CHICAGO (CBS) -- A mother who heard the sounds of the fatal shooting of 13-year-old Adam Toledo just a few houses away from her home says she now wishes she had done more.

Nakia Smith said she was wondering what the commotion was.

"I was watching TV just in the living room," she said.

As people across the country turn their eyes to the newly released video of the alley where the teen took his last breath, Smith is fielding calls left and right.

"Like 'Isn't that where you live at?'" she said. "Yes, right behind my house."

The overnight hours of March 29 in Little Village, now under national spotlight, are ones that haunt her.

"I heard a few gunshots," she said. "I looked out the window because I kept seeing the blue lights."

Soon after the gunshots that brought police to the area in the first place via a ShotSpotter alert, she remembers hearing running and a car flying through the alley behind her house.

"And we heard a gunshot," she said. "One."

It was in her backyard, but it would be days before she learned that the scuffle was the sound of the foot pursuit between a Chicago police officer and Adam, and that the gunshot she heard was the moment Adam died.

"I cried my heart out, because all I could think about was, 'Damn, my son is 13,'" she said.

She said her son used to play with Adam in a nearby field -- football, soccer, and kid stuff.

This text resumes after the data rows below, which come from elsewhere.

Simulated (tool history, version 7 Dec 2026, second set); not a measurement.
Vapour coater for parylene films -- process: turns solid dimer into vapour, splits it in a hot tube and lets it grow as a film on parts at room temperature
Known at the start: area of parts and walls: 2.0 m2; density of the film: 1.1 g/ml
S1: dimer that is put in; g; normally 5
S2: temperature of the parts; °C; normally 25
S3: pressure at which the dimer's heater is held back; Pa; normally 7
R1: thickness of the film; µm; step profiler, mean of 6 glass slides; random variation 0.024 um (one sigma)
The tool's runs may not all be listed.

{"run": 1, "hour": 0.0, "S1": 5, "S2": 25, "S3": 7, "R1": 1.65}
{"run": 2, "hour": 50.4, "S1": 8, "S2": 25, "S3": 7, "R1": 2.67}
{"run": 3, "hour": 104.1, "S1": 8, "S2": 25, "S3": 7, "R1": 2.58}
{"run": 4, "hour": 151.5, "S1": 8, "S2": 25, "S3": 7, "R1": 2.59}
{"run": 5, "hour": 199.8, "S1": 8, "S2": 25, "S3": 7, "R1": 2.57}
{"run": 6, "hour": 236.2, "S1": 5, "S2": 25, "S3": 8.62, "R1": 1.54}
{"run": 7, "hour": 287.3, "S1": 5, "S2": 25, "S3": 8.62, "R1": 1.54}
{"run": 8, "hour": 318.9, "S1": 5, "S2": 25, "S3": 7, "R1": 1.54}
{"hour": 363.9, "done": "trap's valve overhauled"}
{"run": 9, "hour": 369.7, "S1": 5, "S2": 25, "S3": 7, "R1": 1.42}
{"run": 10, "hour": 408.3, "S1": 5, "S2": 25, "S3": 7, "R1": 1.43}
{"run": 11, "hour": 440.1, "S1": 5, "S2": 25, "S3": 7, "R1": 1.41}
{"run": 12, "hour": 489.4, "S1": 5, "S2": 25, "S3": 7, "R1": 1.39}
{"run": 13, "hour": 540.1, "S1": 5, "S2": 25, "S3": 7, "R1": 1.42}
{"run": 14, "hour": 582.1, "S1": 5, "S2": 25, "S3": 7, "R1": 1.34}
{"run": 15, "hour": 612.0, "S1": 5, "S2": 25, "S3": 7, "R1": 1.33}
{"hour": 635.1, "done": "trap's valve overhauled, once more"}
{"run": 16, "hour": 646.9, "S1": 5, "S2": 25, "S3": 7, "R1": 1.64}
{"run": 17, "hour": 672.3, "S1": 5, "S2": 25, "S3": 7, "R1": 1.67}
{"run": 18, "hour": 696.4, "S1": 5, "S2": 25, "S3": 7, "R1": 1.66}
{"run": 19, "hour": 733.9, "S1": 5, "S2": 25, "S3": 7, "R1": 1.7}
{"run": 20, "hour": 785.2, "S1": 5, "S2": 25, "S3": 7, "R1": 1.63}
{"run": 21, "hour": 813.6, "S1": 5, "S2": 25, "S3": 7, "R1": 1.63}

"When all of those young men were playing, I've seen three of them change their whole perspective," she said. "One day you see them with their soccer jersey on. The next day you se them in colors ... gang colors."

CBS 2 asked Smith how often gangs made their presence known in the neighborhood, and if she thought people were concerned.

"It depends on the person," she started to say before pausing to turn her head. "You hear them?"

We nod as we listen to short bursts of song-like whistling from the next street over.

"That's Latin Kings," she says.

It's a signal this mother has a trained ear for -- the same ear that heard those gunshots weeks ago she won't soon forget.

"I kind of feel bad that, at the time, I didn't really care what was going on," she said. "To find out it was a 13-year-old boy, it's been a sick feeling ever since then."

She says that sick feeling only got worse when she saw glimpses of those body camera videos released just Thursday, but adds the videos are also the key to understanding what went wrong and where we go from here.